TL/LT Thirteenth National Conference

The Trotskyist League/Ligue trotskyste, Canadian section of the International Communist League (Fourth Internationalist), held its Thirteenth National Conference this summer. Members of our Toronto and Vancouver locals and the Spartacus Youth Club as well as representatives from the ICL’s International Secretariat and our sections in the U.S. and France attended the two-day gathering, as did several comrades from Montreal. One of the decisions adopted was to establish a TL/LT organizing committee in Montreal. This follows our interventions into last year’s militant student strike and our organization of a well-attended monthly Marxist study circle in the city starting that summer. The main conference resolution noted: “If we can consolidate a presence in Montreal while maintaining our existing locals—notably our small Vancouver branch—and our regular press, this would be a significant step in building a fighting Marxist propaganda group in Canada.”

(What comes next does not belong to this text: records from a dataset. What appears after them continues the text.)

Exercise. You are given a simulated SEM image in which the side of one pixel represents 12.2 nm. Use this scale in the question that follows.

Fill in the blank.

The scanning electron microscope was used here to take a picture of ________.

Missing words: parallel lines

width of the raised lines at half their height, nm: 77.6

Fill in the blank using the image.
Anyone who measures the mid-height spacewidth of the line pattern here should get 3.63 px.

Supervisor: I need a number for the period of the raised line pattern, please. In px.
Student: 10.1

The resolution, prepared by our outgoing Central Committee and approved unanimously with some amendments, situated our work in an international framework. Five years after the start of the worst global economic crisis since the 1930s, the bourgeois rulers are continuing their austerity attacks. There has been resistance including one-day general strikes in several European countries, notably Greece, while South Africa has seen repeated militant strikes by black miners. But the war on the workers has overwhelmingly been one-sided. The labour bureaucrats and social democrats have accepted, at times openly supported or, as in some European countries, directly implemented the capitalists’ attacks, while diverting discontent into nationalism and anti-immigrant demagogy. Noting that the political period continues to be defined, if unevenly, by the impact of the counterrevolutionary destruction of the Soviet Union and the bureaucratically deformed workers states of East Europe two decades ago, the document continued:

“The struggles that have erupted in various countries have underlined the gap between the Marxist program and the prevalent consciousness among workers and the oppressed. The ‘Arab spring’ upsurges in North Africa were mainly channelled into religious fundamentalism. In Latin America, Chávez-style bourgeois populism is touted as ‘21st century socialism’ by a host of reformist groups who no longer even pretend to fight for workers revolution. Calls to build broad reformist or populist parties explicitly counterposed to Leninism are ubiquitous among our fake-Marxist opponents. It is crucial that we seek to intersect with our program struggles that arise. But the ICL’s tasks remain overwhelmingly propagandistic: explaining a proletarian-revolutionary worldview to a relatively small audience; recruiting, educating and training a Marxist cadre.”

There continue to be big shifts in the concentration of the proletariat globally, notably the growth of China’s industrial working class. The conference affirmed that our call to defend China and the other remaining deformed workers states (Cuba, North Korea, Vietnam, Laos) against imperialism and capitalist counterrevolution will remain central to our propaganda, including against the China-bashing anti-Communism of the labour misleaders. At the same time, workers political revolution to oust the nationalist Stalinist bureaucracies combined with socialist revolutions in the imperialist world is the only road to the all-sided, egalitarian modernization of such countries.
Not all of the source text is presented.